Talking with my friend Martina about what a bad blogger I’ve been when it comes to detailing our anniversary trip to Venice made me want to buckle down and write the post that’s been percolating in my head for several weeks now. Before we left for our trip, several people told us we’d probably have a good time but not to expect much from the food. Since we’re pretty passionate about the food we eat, hearing that feedback was a disappointment but rather than letting it impact us too negatively I took to the internet to research food tours in Venice. Surprisingly – or not, depending on your point of view – there were a number of options available … but because of the time of year we visited, many of them were closed down for the season. My general philosophy is cities that have good food usually have a number of food tours available to tourists, so seeing the breadth of options available brightened my spirits. The day before we left I booked two options without doing much research and didn’t give it another thought. When we were in the water taxi on the way into the city Alan pointed out to me that I’d basically booked the exact same tour two nights in a row, just offered by two different companies. I canceled the cheaper one in favor of keeping the Progressive Dinner Through Cannaregio led by an American couple who runs Venice Food Bites.

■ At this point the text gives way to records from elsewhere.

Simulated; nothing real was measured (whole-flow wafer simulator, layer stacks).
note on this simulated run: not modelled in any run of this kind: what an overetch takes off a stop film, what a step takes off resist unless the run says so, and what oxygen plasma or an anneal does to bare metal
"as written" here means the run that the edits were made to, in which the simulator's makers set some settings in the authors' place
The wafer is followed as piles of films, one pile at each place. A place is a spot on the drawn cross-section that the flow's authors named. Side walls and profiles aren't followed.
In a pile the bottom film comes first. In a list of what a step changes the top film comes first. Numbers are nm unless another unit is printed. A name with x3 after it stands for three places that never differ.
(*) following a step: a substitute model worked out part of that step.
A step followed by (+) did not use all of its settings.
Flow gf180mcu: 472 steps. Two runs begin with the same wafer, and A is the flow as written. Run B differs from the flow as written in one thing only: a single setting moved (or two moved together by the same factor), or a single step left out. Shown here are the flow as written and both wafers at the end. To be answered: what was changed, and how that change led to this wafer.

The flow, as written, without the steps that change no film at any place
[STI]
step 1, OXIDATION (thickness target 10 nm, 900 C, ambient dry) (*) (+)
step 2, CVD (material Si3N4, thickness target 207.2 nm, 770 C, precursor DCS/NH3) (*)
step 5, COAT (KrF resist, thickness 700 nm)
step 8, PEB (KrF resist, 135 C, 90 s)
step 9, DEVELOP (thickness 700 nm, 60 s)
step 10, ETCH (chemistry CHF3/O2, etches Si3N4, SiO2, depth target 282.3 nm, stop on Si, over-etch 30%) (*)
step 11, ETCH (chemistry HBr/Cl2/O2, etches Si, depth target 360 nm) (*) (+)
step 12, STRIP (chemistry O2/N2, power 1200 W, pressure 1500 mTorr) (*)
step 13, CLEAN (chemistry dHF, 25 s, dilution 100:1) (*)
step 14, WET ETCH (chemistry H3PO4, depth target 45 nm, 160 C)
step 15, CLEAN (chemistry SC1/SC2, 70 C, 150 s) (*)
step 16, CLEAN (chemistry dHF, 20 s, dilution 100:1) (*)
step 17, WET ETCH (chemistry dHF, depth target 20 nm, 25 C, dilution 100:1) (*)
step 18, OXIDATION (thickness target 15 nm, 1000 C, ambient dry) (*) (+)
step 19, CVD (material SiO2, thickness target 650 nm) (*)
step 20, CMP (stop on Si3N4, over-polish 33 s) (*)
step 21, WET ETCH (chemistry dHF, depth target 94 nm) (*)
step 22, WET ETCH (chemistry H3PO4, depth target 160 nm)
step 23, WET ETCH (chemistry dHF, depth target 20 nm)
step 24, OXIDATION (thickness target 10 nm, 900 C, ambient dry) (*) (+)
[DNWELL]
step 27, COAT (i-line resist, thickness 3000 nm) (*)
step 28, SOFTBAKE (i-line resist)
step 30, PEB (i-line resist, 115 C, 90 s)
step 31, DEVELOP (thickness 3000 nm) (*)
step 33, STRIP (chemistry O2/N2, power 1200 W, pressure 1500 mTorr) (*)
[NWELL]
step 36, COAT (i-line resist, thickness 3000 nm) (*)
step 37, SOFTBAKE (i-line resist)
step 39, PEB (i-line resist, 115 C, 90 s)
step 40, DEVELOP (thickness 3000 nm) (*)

You might be thinking that going with an expat-led tour instead of a local is a strange choice, and normally I would be inclined to agree with you. But the thing you get with having an American who has immersed themselves in the culture is a guide who understands where you’re coming from and is better equipped to help you navigate this strange, new world based on your inherent biases and experiences. We joked a few times during the tour that I’m essentially a British person living in an American’s body since in new social situations I hate interrupting, favor politeness in all social interactions, and will never step forward and volunteer my voice unless specifically asked to do so. I also love a good queue. (When people don’t properly queue it freaks me out. Really.) My philosophy paid off in spades when we met Maya, 1/2 of the couple who runs the tour – and then our fellow tourists, all with a personal tie to California. Right away it was like a night on the town with friends instead of awkwardly stilted the way some groups can be when you don’t know one another and are in an uncomfortable situation. The thing I loved about this tour was that Maya personally knew the proprietors of all the places we visited, including small details about their families and lives that earned us a very warm welcome in a few of the restaurants we visited. Through her 23 year love affair with Venice, she has learned the city inside and out and used her knowledge to not only educate us on why the food was the way it was and how dining in Venetian culture works, but also empowered us to become comfortable with dining out by ourselves during the remainder of our visit.
So, what kind of food did we eat? Well, the tour was focused on cicchetti, small snacks or side dishes that are typically served in traditional bàcari. Common cicchetti include tiny sandwiches, plates of olives or other vegetables, or small servings of seafood, meat, and/or vegetables served atop a piece of bread of a slice of polenta. Similar to Spanish tapas, you can easily make a full meal of cicchetti by ordering everything that appeals to you. Traditionally not served in Venetian homes, cicchetti are the cornerstone of lunch or an evening out with friends. Cicchetti are most always eaten with a glass of wine or an Aperol Spritz. We did eat some gnocchi at one restaurant and dessert at the final one, but for me the various cicchetti bacari were the highlight of the night.
The next afternoon I was still sick – getting sicker, in fact – so I slept in late and while snoozing Alan mapped out our own cicchetti walking tour of Dorsoduro, another neighborhood in Venice, based on the daytime tour Venice Food Bites offers. Because Google Maps is terrible about navigating the small lanes and canals of Venice, we only found our way to two of the places he’d intended us to visit, but oh boy were they terrific.
We enjoyed one of the places we visited on the guided tour so much that we went back for our anniversary dinner a couple of nights later. One of the dishes I’d been craving was a fritto misto and Osteria La Bottega ai Promessi Sposi did not disappoint. It was also the second time during our trip I ordered spaghetti with cuttlefish ink and this time it was superb. Alan wasn’t a huge fan of the texture of the sauce (or the flavor, I don’t think), but I generally love squid ink so I devoured that plate of pasta like it was going out of style. Alan ordered pappardelle with what we think was a rabbit ragu. We saw it on someone else’s table as we were seated and it looked – and yes, tasted – excellent.
By the time our trip was over we were confidently walking into restaurants, ordering the items that looked the tastiest, and generally discovering the type of good, local food we enjoy most both at home and during our travels. The one thing we learned, however, is maybe to ignore online posts that tell you how you have to order while in Venice because we ended up ordering way too much food and at the last restaurant we visited the night before we left, the waitress looked at us like we were crazy. I had been told by several people that each person should order both a pasta and a main dish but there was just no way to make it through that much food without eating yourself silly. By all means, don’t go into a restaurant and order an appetizer to split between your party because then yes, they will tell you to go to hell, but also be realistic about how much you can eat and how much you want to eat. By the time we got home to Dublin I didn’t want to eat for three days.